In the instant case, Neelam, the respondent, claims to be the wife of Manmohan Attavar for 20 years. In her own statement, she admitted that she has never stayed with him in the same premises. In a plea before it, the high court issued an order allowing her to stay in those premises. This order was assailed before the apex court.

Incidentally, the appellant’s wife was alive when their affair began and she was apparently aware of the relationship between the parties. The wife of the appellant passed away in February 22, 2010.

The bench comprising Justice RF Nariman and Justice Sanjay Kishan Kaul observed that the “domestic relationship”, as defined under Section 2 (f) of the DV Act, refers to two persons who have lived together in a “shared household” as defined under Section 2(s) of the DV Act.

In order for the respondent to succeed, it was necessary that the two parties had lived in a domestic relationship in the household. However, the parties have never lived together in the property in question,” the bench said.

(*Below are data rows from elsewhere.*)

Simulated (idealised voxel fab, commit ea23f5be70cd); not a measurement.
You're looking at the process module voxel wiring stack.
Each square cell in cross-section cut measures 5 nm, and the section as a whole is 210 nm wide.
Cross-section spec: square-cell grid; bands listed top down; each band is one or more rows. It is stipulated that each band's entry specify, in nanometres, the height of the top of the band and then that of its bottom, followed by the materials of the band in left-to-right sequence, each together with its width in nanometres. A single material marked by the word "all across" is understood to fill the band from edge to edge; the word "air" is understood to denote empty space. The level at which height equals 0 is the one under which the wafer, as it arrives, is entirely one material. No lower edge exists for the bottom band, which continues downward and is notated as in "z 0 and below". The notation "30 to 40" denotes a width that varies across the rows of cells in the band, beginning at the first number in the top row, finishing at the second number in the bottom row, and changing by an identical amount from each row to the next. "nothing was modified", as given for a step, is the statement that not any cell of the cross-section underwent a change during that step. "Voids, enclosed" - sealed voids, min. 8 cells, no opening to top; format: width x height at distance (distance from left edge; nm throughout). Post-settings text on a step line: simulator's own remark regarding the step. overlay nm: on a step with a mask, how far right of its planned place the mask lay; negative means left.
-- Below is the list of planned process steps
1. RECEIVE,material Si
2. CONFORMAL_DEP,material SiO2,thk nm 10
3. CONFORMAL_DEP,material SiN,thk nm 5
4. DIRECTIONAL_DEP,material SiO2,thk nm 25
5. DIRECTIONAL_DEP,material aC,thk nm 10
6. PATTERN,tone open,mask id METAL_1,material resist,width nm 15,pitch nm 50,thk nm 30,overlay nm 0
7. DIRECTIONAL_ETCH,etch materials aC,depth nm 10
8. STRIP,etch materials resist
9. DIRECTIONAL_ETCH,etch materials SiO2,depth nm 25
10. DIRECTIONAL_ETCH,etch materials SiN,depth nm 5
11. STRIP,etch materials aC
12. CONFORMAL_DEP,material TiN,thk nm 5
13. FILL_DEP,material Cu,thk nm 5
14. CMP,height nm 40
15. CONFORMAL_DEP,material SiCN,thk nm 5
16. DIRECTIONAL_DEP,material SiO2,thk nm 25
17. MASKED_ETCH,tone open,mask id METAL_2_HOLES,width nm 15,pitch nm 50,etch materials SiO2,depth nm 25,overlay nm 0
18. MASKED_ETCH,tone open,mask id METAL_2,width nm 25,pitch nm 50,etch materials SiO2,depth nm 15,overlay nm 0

On the facts of the case, the court observed: “It is not as if the respondent has been subsequently excluded from the enjoyment of the property or thrown out by the appellant in an alleged relationship which goes back 20 years. They fell apart, even as per the respondent, more than 7 years ago. We may also note that till 22.2.2010, even the wife of the appellant was alive. We may note for the purpose of record that as per the appellant, he is a Christian and thus there could be no question of visiting any temple and marrying the respondent by applying “kumkum”, and that too when the wife of the appellant was alive.”

The bench also agreed with the submission made on behalf of Manmohan Attavar that there was no reason for the proceedings to be withdrawn from the appellate court to the high court itself.